Fleecemane Lion also really shines against fast aggro match ups because it comes down on the second turn and outclasses all other one and two drop
creatures that people play. The card is simply bigger and stronger in the Red Zone.

While bringing this up may sound like one of those “Magical Christmas Land” moments, it is not actually that uncommon to end up monstrous-ing Fleecemane
Lion and then putting a Lifelink enchantment on it and going to town. It actually came up quite a few times for me over the course of a fifteen round
tournament against the Black decks.

The moral of the story is that I focused on making my version of Hexproof cheaper, more efficient, and better at beating down by cutting expensive cards
(three-drops) for two drop creatures.

I love having access to the full amount of the combo:

Hexproof combat math. 8 x 2 = 16. 9 x 2 = 18. 10 x 2 = 20

These two cards together in a deck like Naya Hexproof simply steal games away from people. It is so much damage. I killed an opponent from 24 life with a
Pack Rat back to block after his attack had put me on a one turn clock.

The other thing that is pretty sweet about this deck is that opponents have to respect the combo. I had a lot of opponents chump blocking against
me because they didn’t want to be dead on board to a plausible 18 out of nowhere.


Naya Hexproof is basically the combo deck of Standard.

It is fantastic against aggro and midrange decks and at its worst against control decks. Basically, in a game of Rock, Scissors, Paper, it is always going
to be favored against Rock and an underdog to the dreaded Scissors.

Fortunately, Standard is a format where all of the decks (regardless of favorable and unfavorable match ups) are capable of winning at any time.

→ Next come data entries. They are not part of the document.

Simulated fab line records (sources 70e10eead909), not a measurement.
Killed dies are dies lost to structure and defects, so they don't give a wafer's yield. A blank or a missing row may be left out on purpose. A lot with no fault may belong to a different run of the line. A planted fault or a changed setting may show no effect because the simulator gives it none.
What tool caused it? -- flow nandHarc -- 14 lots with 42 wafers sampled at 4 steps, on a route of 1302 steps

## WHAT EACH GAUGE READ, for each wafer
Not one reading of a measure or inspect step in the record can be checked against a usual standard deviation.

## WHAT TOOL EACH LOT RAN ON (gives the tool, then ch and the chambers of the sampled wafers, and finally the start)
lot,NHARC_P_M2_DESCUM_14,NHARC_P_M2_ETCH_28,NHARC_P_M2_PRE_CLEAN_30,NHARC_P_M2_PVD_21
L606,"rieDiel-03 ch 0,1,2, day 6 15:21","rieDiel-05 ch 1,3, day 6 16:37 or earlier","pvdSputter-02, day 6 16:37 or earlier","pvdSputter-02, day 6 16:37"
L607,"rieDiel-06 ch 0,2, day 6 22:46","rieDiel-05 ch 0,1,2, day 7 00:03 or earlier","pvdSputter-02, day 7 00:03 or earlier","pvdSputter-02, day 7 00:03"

If you really think about what is going on in Standard, it isn’t truly a Rock, Scissors, Paper analogy. Aggro and midrange make up a way bigger piece of
the pie than U/W Control does, so technically it’s like throwing Paper in a field that is four times more likely to throw Rock than Scissors.

Unfortunately, in the last round of the tournament I ended up playing against Tomoharu Saito for a spot in Top 8 with his very Scissors-y UWG Control deck.
So, not only did I get my worst match up, but I had to play it against literally one of the best players in the entire world.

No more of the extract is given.